The Taliban on Monday said they were resuming operations against Afghan security forces, ending the partial truce that preceded the signing of an accord between the United States and insurgents last week, AFP reported.

Under the agreement, the United States is committed to reducing the number of its troops in Afghanistan to 8,600 from 13,000 within 135 days of signing. It also is committed under the deal to work with allies to proportionally reduce the number of coalition forces in Afghanistan over that period, if the Taliban forces adhere to their security guarantees and ceasefire.

The agreement also called for up to 5,000 Taliban prisoners to be released in exchange for up to 1,000 Afghan government captives by March 10. Afghan President Ashraf Ghani, not involved in the talks, rejected that demand.
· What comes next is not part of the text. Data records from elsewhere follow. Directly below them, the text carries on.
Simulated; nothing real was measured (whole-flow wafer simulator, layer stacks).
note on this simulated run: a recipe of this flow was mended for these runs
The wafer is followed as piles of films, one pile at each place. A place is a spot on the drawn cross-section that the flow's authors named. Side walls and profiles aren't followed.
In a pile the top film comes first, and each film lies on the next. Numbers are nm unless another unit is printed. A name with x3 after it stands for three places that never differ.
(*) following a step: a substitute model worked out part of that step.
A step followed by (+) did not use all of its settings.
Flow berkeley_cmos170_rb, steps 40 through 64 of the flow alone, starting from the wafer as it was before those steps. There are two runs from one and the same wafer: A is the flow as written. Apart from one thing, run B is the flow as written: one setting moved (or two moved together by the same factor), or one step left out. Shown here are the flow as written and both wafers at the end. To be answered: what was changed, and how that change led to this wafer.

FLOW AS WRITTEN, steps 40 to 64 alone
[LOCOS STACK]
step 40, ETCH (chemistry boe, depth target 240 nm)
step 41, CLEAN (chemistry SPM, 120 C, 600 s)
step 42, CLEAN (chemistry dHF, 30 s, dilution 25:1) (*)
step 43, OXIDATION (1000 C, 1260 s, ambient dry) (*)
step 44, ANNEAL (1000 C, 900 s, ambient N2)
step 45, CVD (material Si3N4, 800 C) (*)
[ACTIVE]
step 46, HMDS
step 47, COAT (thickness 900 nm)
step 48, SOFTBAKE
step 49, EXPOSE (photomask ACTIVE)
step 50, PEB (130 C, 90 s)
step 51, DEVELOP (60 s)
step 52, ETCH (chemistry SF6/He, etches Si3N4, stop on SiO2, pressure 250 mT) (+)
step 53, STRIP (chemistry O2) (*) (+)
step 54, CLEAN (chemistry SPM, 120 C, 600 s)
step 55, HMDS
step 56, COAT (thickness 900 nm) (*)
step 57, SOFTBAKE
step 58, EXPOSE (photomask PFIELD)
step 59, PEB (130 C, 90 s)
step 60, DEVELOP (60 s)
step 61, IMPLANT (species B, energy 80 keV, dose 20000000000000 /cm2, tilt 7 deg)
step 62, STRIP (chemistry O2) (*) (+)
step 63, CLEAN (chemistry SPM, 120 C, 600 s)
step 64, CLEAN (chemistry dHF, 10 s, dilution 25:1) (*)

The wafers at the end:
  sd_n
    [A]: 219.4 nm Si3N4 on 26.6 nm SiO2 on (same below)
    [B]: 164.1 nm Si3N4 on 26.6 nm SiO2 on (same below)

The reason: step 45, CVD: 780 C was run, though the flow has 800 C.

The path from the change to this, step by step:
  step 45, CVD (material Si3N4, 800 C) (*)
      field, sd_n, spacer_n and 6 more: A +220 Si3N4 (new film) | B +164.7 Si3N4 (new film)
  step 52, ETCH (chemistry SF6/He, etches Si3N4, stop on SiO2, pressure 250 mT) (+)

“The reduction in violence...has ended now and our operations will continue as normal,” Taliban spokesperson Zabihullah Mujahid told AFP. “As per the agreement, our mujahideen will not attack foreign forces but our operations will continue against the Kabul administration forces.”

Deputy spokesperson for the defence ministry, Fawad Aman, said the government was “checking to see if [the truce] had ended”. He added that there have been no reports of any big attack in the country so far.

The truce went on for one week ahead of the signing of the historic accord in Doha on Saturday. The fall in attacks allowed people of Afghanistan to go about their daily lives without fear of violence.

Meanwhile, China on Monday welcomed the deal and called for “orderly and responsible” withdrawal of foreign troops from Afghanistan to avoid a security vacuum and prevent the terrorist groups from getting stronger in Afghanistan, PTI reported. “We hope taking this as an opportunity, the seed of peace can grow and prosper in Afghanistan,” foreign ministry spokesperson Zhao Lijian said.

A full withdrawal of all US and coalition forces would occur within 14 months, Washington and Kabul had said in a joint statement. The Afghan war has been in stalemate for more than 18 years, with Taliban forces controlling or contesting more territory yet unable to capture and hold major urban centres. The US has spent over $750 billion in Afghanistan after the terror attacks of September 11, 2001, left nearly 3,000 people dead in New York.